Ron Walker: Beaches I have known
Back when “working on a tan” was an imperative, Santa Monica and Malibu beaches were the obvious choices for a student at Hollywood High. Then the Magellan in me surfaced. With an ample supply of Royal Crown cola, I gather my best-friends together and we head to Laguna Beach. There are no freeways, instead we meander through fields of berries and orange groves. Just beyond Aliso Creek we chance to see a secluded stairway leading through a maze of foliage. It takes us to a crescent shaped beach. We claim it as ours.
Waves roll in, crash and slide sheepishly back to the ocean. We set up camp in an alcove. Once the grub is stacked and a fire pit is dug, we all go our own way.
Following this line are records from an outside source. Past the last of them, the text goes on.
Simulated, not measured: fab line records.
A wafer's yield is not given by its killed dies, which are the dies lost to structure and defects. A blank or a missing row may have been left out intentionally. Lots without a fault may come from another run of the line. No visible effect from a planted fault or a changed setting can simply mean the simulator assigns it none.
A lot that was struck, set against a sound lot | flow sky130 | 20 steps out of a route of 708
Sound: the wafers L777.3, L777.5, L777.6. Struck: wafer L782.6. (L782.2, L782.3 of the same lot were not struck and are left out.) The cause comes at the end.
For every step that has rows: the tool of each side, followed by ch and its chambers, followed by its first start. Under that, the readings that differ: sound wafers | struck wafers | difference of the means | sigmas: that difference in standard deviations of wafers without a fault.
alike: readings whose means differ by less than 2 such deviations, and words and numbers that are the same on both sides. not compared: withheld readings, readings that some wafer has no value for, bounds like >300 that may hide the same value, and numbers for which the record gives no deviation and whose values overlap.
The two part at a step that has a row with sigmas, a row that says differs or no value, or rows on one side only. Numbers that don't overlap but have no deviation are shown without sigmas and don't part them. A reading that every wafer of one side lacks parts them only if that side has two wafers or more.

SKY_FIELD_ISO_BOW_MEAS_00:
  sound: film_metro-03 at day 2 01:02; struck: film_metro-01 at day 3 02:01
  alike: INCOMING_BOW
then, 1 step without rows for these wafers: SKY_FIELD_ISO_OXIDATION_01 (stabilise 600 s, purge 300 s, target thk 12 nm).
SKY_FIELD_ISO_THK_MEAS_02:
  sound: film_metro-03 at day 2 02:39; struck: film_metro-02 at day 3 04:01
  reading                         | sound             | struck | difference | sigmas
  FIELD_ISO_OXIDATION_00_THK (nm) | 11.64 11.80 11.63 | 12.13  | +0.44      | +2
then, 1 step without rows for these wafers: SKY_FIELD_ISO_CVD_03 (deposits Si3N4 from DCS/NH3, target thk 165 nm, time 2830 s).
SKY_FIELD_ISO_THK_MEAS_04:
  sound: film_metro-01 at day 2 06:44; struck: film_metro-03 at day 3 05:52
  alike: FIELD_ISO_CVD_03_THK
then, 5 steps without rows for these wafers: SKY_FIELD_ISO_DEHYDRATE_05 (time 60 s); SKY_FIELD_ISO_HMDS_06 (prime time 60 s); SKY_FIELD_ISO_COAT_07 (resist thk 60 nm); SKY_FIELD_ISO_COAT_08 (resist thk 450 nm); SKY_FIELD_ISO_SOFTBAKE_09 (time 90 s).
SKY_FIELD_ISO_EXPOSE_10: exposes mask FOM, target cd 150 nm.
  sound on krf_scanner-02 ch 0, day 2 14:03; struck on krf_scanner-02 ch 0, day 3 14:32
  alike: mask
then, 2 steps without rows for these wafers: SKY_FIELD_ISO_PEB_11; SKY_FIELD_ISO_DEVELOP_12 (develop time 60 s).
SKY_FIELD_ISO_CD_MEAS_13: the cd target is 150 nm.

With fishing rod in hand, I stake out a portion of a section of rocks. A spanking breeze hits me head-on as I set my feet solidly on two rocks and cast my line out. Waves smash themselves on the rocks, sending salty spray high into the air. A tug on my line; “a whopper for sure,” but simultaneously my foot slides off the rock and I slip into an oncoming swell. I am now at the mercy of a moving mass of water. Within seconds the water recedes. I float past an enclave of razor-sharp mussel shells. I grapple my way onto a dry, solid surface. The whopper is gone, but I’m still alive.
Years later, I embark to wintry, sleepy, Bondi Beach in Australia. I’m a choreographer. I’ve chosen to secret myself in a hotel room with a bathroom just down the hall. Living across from a ghostly promenade in off season is pure bliss. For excitement I join the more hardy souls at a lonely milk-bar for a cappuccino. Vegas is a world away, which was my intention.
In just one day, Orllyene and I journey with six girl dancers and a adagio act from Milano to Priano on the Amalfi coast of the Mediterranean. We are billeted in a dinky apartment that thinks itself a villa. Jabbed into a hillside, grape vines, lemon and olive trees keep us from sliding into the sea. We have hot water for one hour a day; another way of life, another culture.
Monte Carlo’s Beach is horrible. Nothing but roly-poly stones and nary a grain of sand.
Year after year I return to Paradise Island, Bahamas, for reasons of choreography. Sometimes I walk along a hump of sand between the Ocean Club and the Cabaret Theatre to rehearse. The water is so clear, you can’t tell where it stops and the sand begins. In the morning, the Britannia Beach is my wakeup stroll of choice. The air is flush with the aroma of flowers, and damp enough to know you are in the tropics.
All beaches are a connection with nature. They bring us as far as the sea, and from there it’s our choice of what is next. For me, just being on a beach is plenty.